I have seen a statement: let $S_n$ act transitively on a set with $m$ elements. Then, $m\leq 2$ or $n \leq m$. I was able to prove it, so I believe it. However, I find this strikingly unintuitive. For instance, $S_5$ contains $S_3$, which acts transitively on $\{1,2,3\}$, so shouldn't $S_5$ also act transitively? Where is the gap in my logic here?
$\textbf{Edit:}$ Can someone give me an example of a non-trivial action of $S_5$ on $\{1,2,3\}$ that is not transitive?
You would need to extend the acton of $S_3$ on $\{1, 2, 3\}$ to an action of $S_5$ on $\{1, 2, 3\}$, i.e. you would need to extend the identity $\mathrm{id} \colon S_3 \to S_3$ to a group epimorphism $p \colon S_5 \to S_3$. This is not possible.
More generally, there exists no group epimorphism $p \colon S_n \to S_m$ if $n \geq 5$ and $n \neq m > 2$ because then $A_n$ is the only proper nontrivial normal subgroup of $S_n$. We would then have $\ker p = \{1\}$, and contradicting $n \neq m$, or $\ker p = A_n$, contradicting $m \neq 2$, or $\ker p = S_n$, contradicting $m \neq 1$.
PS: As we can see from this argument there are precisely four actions of $S_5$ on $\{1,2,3\}$, classified by the group homomorphisms $p \colon S_5 \to S_3$. The case $\ker p = S_5$ corresponds to the trivial action. If $\ker p = A_5$ then $\mathrm{im} \ p \cong S_2$, so we have three such actions, corresponding to the three transpositions of $S_5$: So we fix any of the three elements and let $S_5$ swap the other two where $A_5$ does nothing.

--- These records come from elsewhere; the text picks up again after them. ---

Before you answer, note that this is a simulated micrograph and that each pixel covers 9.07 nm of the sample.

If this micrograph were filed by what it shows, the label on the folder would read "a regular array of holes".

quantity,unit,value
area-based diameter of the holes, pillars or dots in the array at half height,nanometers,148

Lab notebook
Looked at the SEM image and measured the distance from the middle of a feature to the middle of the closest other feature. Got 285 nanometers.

Standard argument (above) is through group action and homomorphism. Here is a little different:
suppose $S_5$ acts on $\{1,2,3\}$ transitively. Then $|S_5|=|\mathrm{Orbit}(i)|.|\mathrm{Stab}(i)|=3.|\mathrm{Stab}(i)|$, hence $\mathrm{Stab}(i)$ is subgroup of index $3$ in $S_5$, so its order is $40$. In group of order $40$, Sylow-$5$ subgroup is normal, i.e. normalizer of Sylow-$5$ subgroup in $S_5$ contains $\mathrm{Stab}(i)$. So index of normalizer in $S_5$ of Sylow-$5$ subgroup is $\leq 3$, i.e. number of Sylow-$5$ subgroups in $S_5$ is $\leq 3$, contradiction (it is $6$).